0-60 days after the lessor gets the car back from you 

1. (a) Upon the scheduled termination of a retail lease agreement, the holder shall not charge, receive or collect a charge for excess wear and damage to the vehicle which exceeds:  (i) the actual cost of repairs, reduced by all discounts, paid by the holder;  or (ii) a true itemized estimate of the cost of such repairs by an appraiser licensed pursuant to section three hundred ninety-eight-d of the vehicle and traffic law selected by the holder, of the cost of such repairs.

(b) Upon early termination of a retail lease agreement, the holder shall not charge, receive or collect a charge for excess wear and damage to the vehicle which exceeds the actual costs of repairs, reduced by all discounts, paid by the holder.

2. In order for a holder to impose a charge for excess wear and damage to a vehicle subject to a retail lease agreement, such agreement shall contain a clause describing the excess wear and damage to the vehicle for which the lessee may be liable.  Such holder shall, not more than forty days nor less than twenty days prior to the scheduled termination date, or, not more than ten business days after the date of an early termination of a lease agreement, mail or deliver to the lessee a notice advising the lessee of the following rights and obligations of the parties, herein granted and imposed:

(a) Such notice shall include the following statement, as set forth herein, at the beginning of the notice in at least ten-point bold type:

“YOUR LEASE AGREEMENT ALLOWS (HOLDER) TO ASSESS A CHARGE FOR EXCESS WEAR AND DAMAGE TO THE VEHICLE.  YOU SHOULD OBTAIN YOUR OWN EVIDENCE OF THE CURRENT CONDITION OF THE VEHICLE NOT MORE THAN TWENTY (20) DAYS PRIOR TO THE SCHEDULED TERMINATION OF YOUR LEASE.  YOU ALSO WILL HAVE THE RIGHT TO SUBMIT DISPUTES TO THE ALTERNATE ARBITRATION MECHANISM ESTABLISHED UNDER REGULATIONS PROMULGATED BY THE NEW YORK STATE ATTORNEY GENERAL.”

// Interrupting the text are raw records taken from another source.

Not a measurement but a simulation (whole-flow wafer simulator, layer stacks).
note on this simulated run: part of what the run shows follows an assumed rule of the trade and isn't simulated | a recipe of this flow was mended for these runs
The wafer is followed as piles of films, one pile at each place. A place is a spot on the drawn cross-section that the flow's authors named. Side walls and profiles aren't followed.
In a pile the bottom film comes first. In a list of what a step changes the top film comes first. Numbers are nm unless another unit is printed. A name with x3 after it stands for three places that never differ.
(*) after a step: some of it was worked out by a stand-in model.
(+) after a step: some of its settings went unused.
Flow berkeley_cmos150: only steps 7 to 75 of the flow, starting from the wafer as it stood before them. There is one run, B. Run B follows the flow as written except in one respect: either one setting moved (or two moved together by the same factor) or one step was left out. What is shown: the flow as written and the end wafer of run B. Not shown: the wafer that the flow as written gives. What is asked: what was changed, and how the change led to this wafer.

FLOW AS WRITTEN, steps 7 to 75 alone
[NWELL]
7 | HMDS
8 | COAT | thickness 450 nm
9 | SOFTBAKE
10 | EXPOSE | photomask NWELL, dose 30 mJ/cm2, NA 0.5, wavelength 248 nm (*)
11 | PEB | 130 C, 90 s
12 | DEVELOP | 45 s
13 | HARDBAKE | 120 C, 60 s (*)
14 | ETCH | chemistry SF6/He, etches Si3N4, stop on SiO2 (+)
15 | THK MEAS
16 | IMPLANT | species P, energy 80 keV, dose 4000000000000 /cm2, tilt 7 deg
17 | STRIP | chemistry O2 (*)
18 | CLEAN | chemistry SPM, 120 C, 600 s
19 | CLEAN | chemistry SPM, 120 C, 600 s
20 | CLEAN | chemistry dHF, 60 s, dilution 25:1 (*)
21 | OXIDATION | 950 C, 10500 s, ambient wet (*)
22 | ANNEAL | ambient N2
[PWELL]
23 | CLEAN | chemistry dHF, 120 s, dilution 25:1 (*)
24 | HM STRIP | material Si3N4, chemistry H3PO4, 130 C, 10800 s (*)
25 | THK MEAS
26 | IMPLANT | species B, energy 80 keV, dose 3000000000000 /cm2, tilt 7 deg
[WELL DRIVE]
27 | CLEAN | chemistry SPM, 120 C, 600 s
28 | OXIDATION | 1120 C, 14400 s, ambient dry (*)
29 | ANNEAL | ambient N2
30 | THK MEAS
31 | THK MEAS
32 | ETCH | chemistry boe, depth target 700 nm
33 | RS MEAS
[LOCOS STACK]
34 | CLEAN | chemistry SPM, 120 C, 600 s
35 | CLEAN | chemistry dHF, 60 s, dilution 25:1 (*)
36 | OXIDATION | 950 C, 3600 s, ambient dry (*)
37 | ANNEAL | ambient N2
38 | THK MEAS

(b) In the case of a scheduled termination, of the lessee's right to turn the vehicle in with a copy of an itemized appraisal of excess wear and damage to the vehicle prepared by an appraiser licensed under section three hundred ninety-eight-d of the vehicle and traffic law, selected by the lessee and conducted not more than twenty days prior to the scheduled termination date;

(c) Of the right of the holder to, within thirty days after the date on which the vehicle comes into the actual physical possession of the holder, obtain a written itemized appraisal of excessive wear and damage to the vehicle prepared by an appraiser licensed under section three hundred ninety-eight-d of the vehicle and traffic law selected by the holder;

(d) That if the lessee had not previously obtained and submitted to the holder a written itemized appraisal on the lessee's own behalf in accordance with paragraph (b) of this subdivision, the lessee will have the greater of ten business days after the lessee has received or fourteen business days to do so after the holder has sent, in conformance with subdivision three of this section, an itemized bill for excess wear and damage and a copy of the itemized appraisal prepared on behalf of the holder, unless the lessee does not dispute any of the items contained therein.  In the case where the holder bases the charge for excess wear and damage on the actual cost of repairs, the notice shall also inform the lessee that should the lessee fail to obtain an itemized written appraisal, he or she is entitled to dispute only whether any items claimed exist and/or are excess wear and damage to the vehicle, but not the actual cost of making the repairs;

(e) That if the lessee disputes that any of the items claimed for excess wear and damage to the vehicle exist or are excessive in nature, the lessee may submit the dispute within sixty days of the date on which the vehicle comes into the actual physical possession of the holder to the holder's informal dispute settlement procedure, if any, or, upon the payment of the prescribed filing fee which is refundable if the arbitrator finds in the lessee's favor, to an alternative arbitration mechanism established under regulations promulgated by the attorney general of the state of New York;

(f) That if there exists a discrepancy between the itemized appraisals obtained by the holder and the lessee, if any, the holder shall submit the dispute within sixty days of the date on which the vehicle comes into the actual physical possession of the holder to the holder's informal dispute settlement procedure, if any, unless the lessee exercises the option granted by paragraph (b) of subdivision five of this section;  provided, however, that in the event the holder has complied with the provisions of this subdivision, a lessee who has failed to obtain an itemized appraisal of the excessive wear and damage to the vehicle in accordance with either paragraph (b) or (c) of this subdivision may dispute only the existence of any item or whether the wear is excessive in nature, but may not dispute the actual cost of repairs.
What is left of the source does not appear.